CentOS CI "get well" plan #18

mrc0mmand · 2018-10-18T09:43:19Z

Purpose of this issue is to keep track of things which need to be done to make systemd CentOS CI work again.

Following things still need to be done:

Long term goals:

Upstream all downstream RHEL tests (= drop annoying test syncing)

Notes:

reverted back to CentOS kernel (3.10) - see Update bootstrap.sh and testsuite.sh to run test-exec-deserialization.py #14 (comment), systemd seems to be failing to compile on CentOS systemd#10474
added busybox to the copr repo

The text was updated successfully, but these errors were encountered:

mrc0mmand · 2018-10-19T09:12:40Z

* [ ]  (?) Use qemu-kvm instead of systemd-nspawn (or both?) [slave/testsuite.sh]

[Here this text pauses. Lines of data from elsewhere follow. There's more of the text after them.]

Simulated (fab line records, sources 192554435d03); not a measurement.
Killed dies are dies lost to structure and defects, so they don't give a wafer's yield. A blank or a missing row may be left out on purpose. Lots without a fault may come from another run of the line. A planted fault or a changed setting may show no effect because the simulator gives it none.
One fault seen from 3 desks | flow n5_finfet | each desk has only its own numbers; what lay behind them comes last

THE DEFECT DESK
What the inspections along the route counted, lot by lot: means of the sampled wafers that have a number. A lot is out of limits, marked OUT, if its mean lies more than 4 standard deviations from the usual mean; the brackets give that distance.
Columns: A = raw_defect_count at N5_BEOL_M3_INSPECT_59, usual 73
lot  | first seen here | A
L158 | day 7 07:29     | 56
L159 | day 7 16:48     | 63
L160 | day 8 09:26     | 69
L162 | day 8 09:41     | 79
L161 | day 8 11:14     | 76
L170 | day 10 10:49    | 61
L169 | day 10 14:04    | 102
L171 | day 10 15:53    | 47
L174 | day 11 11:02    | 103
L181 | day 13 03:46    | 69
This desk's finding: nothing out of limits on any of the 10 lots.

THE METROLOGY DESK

@keszybz any thoughts on this one?

mrc0mmand · 2018-10-21T20:28:17Z

Failing tests:

~~TEST-01-BASIC~~
~~TEST-15-DROPIN~~
~~TEST-22-TMPFILES~~
~~TEST-24-UNIT-TESTS~~

Common error:

+ env --unset=UNIFIED_CGROUP_HIERARCHY /root/systemd-centos-ci/systemd/build/systemd-nspawn -U --private-network --register=no --kill-signal=SIGKILL --directory=/var/tmp/systemd-test.UnjLx7/unprivileged-nspawn-root /usr/lib/systemd/systemd
Spawning container unprivileged-nspawn-root on /var/tmp/systemd-test.UnjLx7/unprivileged-nspawn-root.
Press ^] three times within 1s to kill container.
Selected user namespace base 970129408 and range 65536.
Failed to fork inner child: Invalid argument
E: nspawn failed with exit code 1
-rw-r-----+ 1 root systemd-journal 8388608 Oct 21 15:07 /var/tmp/systemd-test.UnjLx7/journal/32e86a2de4e543fe8c41793961c76987/system.journal
make: *** [run] Error 1
make: Leaving directory `/root/systemd-centos-ci/systemd/test/
--x-- Result of TEST-01-BASIC: 2 --x--

This happens even with user_namespace.enable=1

[root@host-8-251-180 systemd]# tr ' ' '\n' </proc/cmdline | grep user_namespace 
user_namespace.enable=1
[root@host-8-251-180 systemd]# cat /proc/cmdline 
BOOT_IMAGE=/boot/vmlinuz-3.10.0-862.14.4.el7.x86_64 root=UUID=40735eda-bc43-4610-961f-bc5c0353239a ro console=tty0 console=ttyS0,115200 crashkernel=auto net.ifnames=0 rhgb quiet LANG=en_US.UTF-8 user_namespace.enable=1

Workaround/fix:

# echo 10000 > /proc/sys/user/max_user_namespaces

~~Persisting issues:~~ Fixed by installing missing dependencies (quota, net-tools)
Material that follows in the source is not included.